Los Alamos National Laboratory director Charlie McMillan sent an email to employees Friday, announcing four Los Alamos National Laboratory workers have been reassigned and the Department of Energy has pulled nuclear waste cleanup operations from the contractor that runs the lab after a barrel of waste packed at Los Alamos leaked.
The email obtained by the Los Alamos Monitor read: “the laboratory today is implementing a number of measures aimed at supporting the Department of Energy’s objectives to reopen the Waste Isolation Pilot Plant (WIPP) repository near Carlsbad.
“Among the actions are changes in our leadership responsible for managing our environmental cleanup and transuranic waste operations. I have asked Deputy Associate Director Enrique (Kiki) Torres to serve as acting lead for our Environmental Programs while the Lab works with DOE to develop a path forward.
“These actions come after a number of internal investigations and reviews since the February discovery of a leak underground at WIPP from a waste drum that originated here at Los Alamos. Although the exact causes of the leak are still under investigation, I have determined that today’s changes are necessary now as part of our continued recovery actions.
“In addition, DOE has announced its intent to transition oversight of legacy environmental cleanup work from NNSA to DOE-EM. I have very few details on how this action will proceed, but I will continue to keep you updated. I will ensure that Los Alamos will do whatever is needed to ensure a smooth transition, and that includes maintaining safe and secure environmental program operations until the transition is complete. We are fully committed to working with the State of New Mexico and DOE throughout this process.
“It is time for us to be introspective and self-critical to ensure we fully learn from this event. In the coming days and weeks, we will be taking additional actions to ensure we address the underlying causes and strengthen our processes to prevent future upsets or events.
“Understanding the breached drum at WIPP continues to be a significant challenge to the Laboratory, but I believe we have our best people working on these issues. I ask for your continued support as we work through this recovery together. This is our obligation to the community, the state, and to our national security mission. “The leak contaminated 22 workers with low levels of radiation and indefinitely shuttered the government’s only permanent repository for waste from decades of nuclear bomb building.
Four managers in the lab’s environmental and transuranic waste program were also reassigned, officials said.
The NS&D Monitor reported that the managers relieved of their duties were Dan Cox, LANL deputy associate director of environmental programs, Jeff Mousseau, associate director of environmental programs, Kathy Johns-Hughes, Director of the LANL TRU Program, Tori George, program director for regulatory management.

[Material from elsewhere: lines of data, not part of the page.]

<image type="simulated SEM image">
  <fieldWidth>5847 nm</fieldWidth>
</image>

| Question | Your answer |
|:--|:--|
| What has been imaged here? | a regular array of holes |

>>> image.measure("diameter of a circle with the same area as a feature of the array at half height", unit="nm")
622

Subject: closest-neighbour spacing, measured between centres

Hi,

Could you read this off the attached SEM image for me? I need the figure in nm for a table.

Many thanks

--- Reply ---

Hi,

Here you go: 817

 Officials have yet to pinpoint what caused the barrel of waste from Los Alamos to breach Feb. 14 in one of the half-mile deep rooms at the Waste Isolation Pilot Plant in southeastern New Mexico. One theory has focused on a chemical reaction in highly acidic waste that was packed with a lead glove and organic cat litter to absorb moisture.
Officials have said a switch by Los Alamos from inorganic to organic cat litter may have helped fuel the “heat event” that popped the lid off the barrel. As the investigation continues, hundreds of other barrels of Los Alamos waste with similar contents and organic cat litter are being closely monitored at Los Alamos, WIPP and a temporary site in West Texas.
At the Waste Isolation Pilot Plant, officials are working on a plan to decontaminate the mine and seal off the rooms with the suspect waste. Moniz has said it could take up to three years to reopen the multi-billion-dollar site.
The New Mexico Environment Department also weighed in.
“The department feels Environmental Management is better equipped to handle the complexities of environmental cleanup at generator sites,” NMED spokesman Jim Winchester in a statement released to the Santa Fe New Mexican. “The New Mexico Environment Department had been pushing DOE to make this change for a long time.”